Washington D.C., March 25, 2010 — The national commander of the Veterans of Foreign Wars of the U.S. issued a written apology to the president and congressional Democratic leadership today for suggesting that the lack of explicit language to protect military and veterans’ healthcare programs was an act of betraying America’s veterans.
“I apologized for using too harsh of a word,” said Thomas J. Tradewell Sr., a combat-wounded Vietnam veteran from Sussex, Wis. “I also wanted to assure them that the VFW is well aware and most appreciative of their strong support of America’s veterans, servicemembers and their families.
“But I did not apologize for our strong advocacy on the issue,” he said.
“The new national healthcare bill signed into law by President Obama on Tuesday is flawed, not because of what it provides, but because of what it does not protect — all the healthcare programs provided by the Departments of Defense and Veterans Affairs.”
Tradewell said a problem was recognized in the bill late last week by House Armed Services Committee Chairman Ike Skelton (D-Mo.), who introduced legislation to specifically protect all military Tricare programs, as well as nonappropriated fund health plans. His bill passed Saturday by a vote of 403-0, but its introduction and passage raised a serious question: What else was missing from the national healthcare bill?

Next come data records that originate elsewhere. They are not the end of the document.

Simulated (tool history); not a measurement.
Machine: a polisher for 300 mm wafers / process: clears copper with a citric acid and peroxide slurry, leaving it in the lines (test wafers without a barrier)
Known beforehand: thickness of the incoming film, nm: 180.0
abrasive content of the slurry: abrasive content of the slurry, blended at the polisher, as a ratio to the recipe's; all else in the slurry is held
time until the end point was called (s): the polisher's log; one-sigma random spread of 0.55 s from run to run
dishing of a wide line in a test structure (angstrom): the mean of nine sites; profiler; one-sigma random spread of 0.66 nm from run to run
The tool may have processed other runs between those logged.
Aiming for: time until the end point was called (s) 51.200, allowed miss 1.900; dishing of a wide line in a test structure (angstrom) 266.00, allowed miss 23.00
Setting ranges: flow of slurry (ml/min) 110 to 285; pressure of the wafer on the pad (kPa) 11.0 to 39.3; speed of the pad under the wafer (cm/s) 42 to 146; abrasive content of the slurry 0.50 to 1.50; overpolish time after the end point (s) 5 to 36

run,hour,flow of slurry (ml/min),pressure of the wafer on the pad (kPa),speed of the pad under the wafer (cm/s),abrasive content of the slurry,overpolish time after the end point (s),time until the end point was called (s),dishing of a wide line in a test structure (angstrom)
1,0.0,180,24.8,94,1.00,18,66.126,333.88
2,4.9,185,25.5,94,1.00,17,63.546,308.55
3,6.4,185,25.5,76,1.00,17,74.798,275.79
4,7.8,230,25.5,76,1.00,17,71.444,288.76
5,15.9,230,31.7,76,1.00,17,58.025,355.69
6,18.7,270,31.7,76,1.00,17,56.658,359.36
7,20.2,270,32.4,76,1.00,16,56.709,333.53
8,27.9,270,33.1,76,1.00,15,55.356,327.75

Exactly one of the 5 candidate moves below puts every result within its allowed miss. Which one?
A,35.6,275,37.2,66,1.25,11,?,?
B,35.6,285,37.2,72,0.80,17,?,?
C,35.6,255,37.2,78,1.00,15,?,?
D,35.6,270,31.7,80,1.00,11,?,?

Buried on page 333 of a 2,400-page document were four lines of text that only recognized Tricare for Life and veterans’ healthcare programs under chapter 17, Title 38, as being accepted as minimum essential coverage under the new law. No specific language to protect other Tricare programs or other Title 38 recipients — dependents, widows or children — could be found.
“We know why the House had to pass the Senate version intact, but bill language is important because it becomes the law of the land,” said Tradewell. “The VFW could not sit idly by and watch legislation get passed that did not protect all the healthcare programs provided by the nation's two largest federal departments. We have constituents, too, and they look to us to watch their backs on Capitol Hill.”
The VFW is now working with members of Congress from both parties to submit amendments or legislation to fix the new national healthcare law, and applauds the corrective actions taken by Skelton as well as those of Reps. Steve Buyer (R-Ind.) and Buck McKeon (R-Calif.), and Sens. Daniel Akaka (D-Hawaii), Richard Burr (R-N.C.) and Jim Webb (D-Va.).
“All DOD and VA healthcare programs should have been written into the original bill, and the VFW will never apologize for trying to influence legislative language that does not protect those hard earned healthcare programs,” said Tradewell.
“We have never been against national healthcare, but we do take issue with any legislation that does not honor the promises made to America’s veterans, servicemembers and their families. We look forward to working with the White House and Congress to fix this problem immediately.”